So, we are starting to bed-down in the groove of the new year. A rather mixed-metaphor to kick things off, further adding to the confusion…
I have again chosen to remain alcohol-free throughout the month of January. It is an exercise in self-control and self-denial. It gives me the time to reflect on my relationship with alcohol. The reflection then spreads into other areas of my life, like beer spilled on a polished table.
I enjoy the taste of real ales, and miss these when I visit pubs for lunch during this period of self-imposed abstemiousness. I enjoy the taste of wine with my meals in the evening. These are little joys to look forward to. I enjoy the initial feelings of warmth, lightness and disinhibition that come with the first few sips of an alcoholic drink. At times, I want those later feelings, of being on the edge of self-control (of thoughts, of tongue, of body), that come with increased consumption. Rarely, I am overcome with a desire to drink to excess, to lose control, but this is often followed by regrets and always by a large degree of physical discomfort. I like the idea of being drunk, but in reality I do not enjoy the feeling, and find myself eating rubbish food to soak up the alcohol – a classic case of closing the stable door after the horse has bolted. In terms more in tune with the subject, it is like trying to put the cork back into the Champagne bottle.
I am not experiencing any cravings for alcohol, but I am aware of something rewarding missing from the changed rhythm of my life. I feel a need to activate my pleasure circuitry in other ways, to get that satisfying ping of dopamine release – be it with chocolate, or biscuits, or a savoury snack . This desire has to be balanced against my other life and health goals, particularly my marathon training (more of which in later posts!).
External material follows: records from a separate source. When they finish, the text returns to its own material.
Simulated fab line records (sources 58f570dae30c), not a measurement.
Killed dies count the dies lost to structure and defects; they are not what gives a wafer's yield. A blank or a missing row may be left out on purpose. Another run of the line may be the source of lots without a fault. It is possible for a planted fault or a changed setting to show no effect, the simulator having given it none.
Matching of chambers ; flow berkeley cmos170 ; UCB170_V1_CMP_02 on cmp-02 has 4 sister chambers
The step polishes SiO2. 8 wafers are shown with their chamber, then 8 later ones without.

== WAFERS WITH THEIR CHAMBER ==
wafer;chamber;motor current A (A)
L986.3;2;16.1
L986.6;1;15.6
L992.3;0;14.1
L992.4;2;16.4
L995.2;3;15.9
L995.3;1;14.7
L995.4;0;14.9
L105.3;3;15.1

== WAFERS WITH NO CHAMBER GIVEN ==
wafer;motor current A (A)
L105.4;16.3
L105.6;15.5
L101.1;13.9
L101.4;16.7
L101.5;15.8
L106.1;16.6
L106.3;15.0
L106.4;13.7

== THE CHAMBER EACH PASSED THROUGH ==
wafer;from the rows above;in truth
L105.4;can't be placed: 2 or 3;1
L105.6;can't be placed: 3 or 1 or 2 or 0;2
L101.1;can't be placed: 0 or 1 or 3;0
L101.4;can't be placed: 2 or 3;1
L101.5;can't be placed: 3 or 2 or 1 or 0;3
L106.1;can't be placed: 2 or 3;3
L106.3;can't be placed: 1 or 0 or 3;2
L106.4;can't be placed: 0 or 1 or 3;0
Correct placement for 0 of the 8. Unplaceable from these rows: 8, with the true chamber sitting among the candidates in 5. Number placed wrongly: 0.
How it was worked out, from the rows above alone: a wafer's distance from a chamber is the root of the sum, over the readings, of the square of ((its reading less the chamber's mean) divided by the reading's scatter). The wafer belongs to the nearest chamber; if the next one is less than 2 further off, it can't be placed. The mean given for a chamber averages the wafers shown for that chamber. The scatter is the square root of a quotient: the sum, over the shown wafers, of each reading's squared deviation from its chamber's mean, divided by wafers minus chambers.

To that pool of spilt beer…
I feel I have arrived at a stage of life akin to a seaside town out of season. There are chill winds coming off the sea under grey skies. The paint is beginning to peel from the window frames of the souvenir shops along the seafront. The partially illuminated sign advertising the amusement arcade is a taunting misnomer – the first missing “m” could be replaced with a “b”, and would there really be any difference? The fairground rides are still, the garishly painted horses tethered for the winter, and tarpaulins draped over the fire engines and police cars, their sirens silenced.
Yet even in this diminished landscape, little joys can be found – the last fish and chip shop still open, enjoying their offerings while huddled in a shop doorway to escape the wind; the sound of waves breaking; the smell of the sea and everything visceral that Robin Hood’s Bay in February offers the senses. This time, so long ago, and this place, so far away, have always been emblematic of melancholia, and in a sense I have come home for a while. The only fear is that the summer visitors do not return.